By the CNN Wire Staff
updated 10:48 PM EDT, Wed June 6, 2012
STORY HIGHLIGHTS
  • NEW: Opposition activists report more than 140 killed across Syria on Wednesday
  • 78 people killed in village north of Damascus, opposition activists say
  • Friends of Syria group says more should be done to impose sanctions
  • Former U.N. Secretary-General Kofi Annan will discuss Syria at U.N. meetings

(CNN) -- Syrian activists reported the deaths of 78 people in a single village Wednesday, a day before two United Nations meetings on the crisis in the Middle Eastern country.

The activists blamed the deaths on Syrian government forces, but the regime blamed a terrorist group for the massacre, saying it was timed to come just before the top-level meetings and make the regime look bad.

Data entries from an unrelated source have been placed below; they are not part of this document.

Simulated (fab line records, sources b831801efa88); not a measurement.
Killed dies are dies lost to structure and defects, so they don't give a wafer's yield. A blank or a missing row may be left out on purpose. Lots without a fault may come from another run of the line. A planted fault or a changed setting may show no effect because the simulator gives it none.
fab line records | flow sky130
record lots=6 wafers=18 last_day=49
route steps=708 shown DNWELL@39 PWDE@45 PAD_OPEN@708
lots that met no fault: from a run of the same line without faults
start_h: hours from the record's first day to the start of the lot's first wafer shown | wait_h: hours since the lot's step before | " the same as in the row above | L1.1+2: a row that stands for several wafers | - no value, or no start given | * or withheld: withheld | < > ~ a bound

In all, more than 140 people were killed throughout Syria on Wednesday at the hands of the regime, the opposition Local Coordination Committees of Syria reported.

The 78 deaths happened in Qubeir, a tiny village north of Damascus, in the province of Hama. Just 10 families live there in 20 homes, said Lt. Khaled Ali, a spokesman for the rebel Free Syrian Army's military council in Hama.

Opposition activists said regime forces pummeled the village with tank shells for at least an hour. Militias loyal to the regime then went through the village on foot, using knives, guns and AK-47s to kill anyone they found, said Ali and the Local Coordination Committees.

Thirty-five of the dead were from one family, the Local Coordination Committees said. More than half of those killed were women and children, according to an activist near Qubeir who was evacuating bodies.

Syrian state television said it was an "armed terrorist group" that carried out the killings. It said government forces went to Qubeir to respond to villagers' calls for help and managed to kill a number of terrorists.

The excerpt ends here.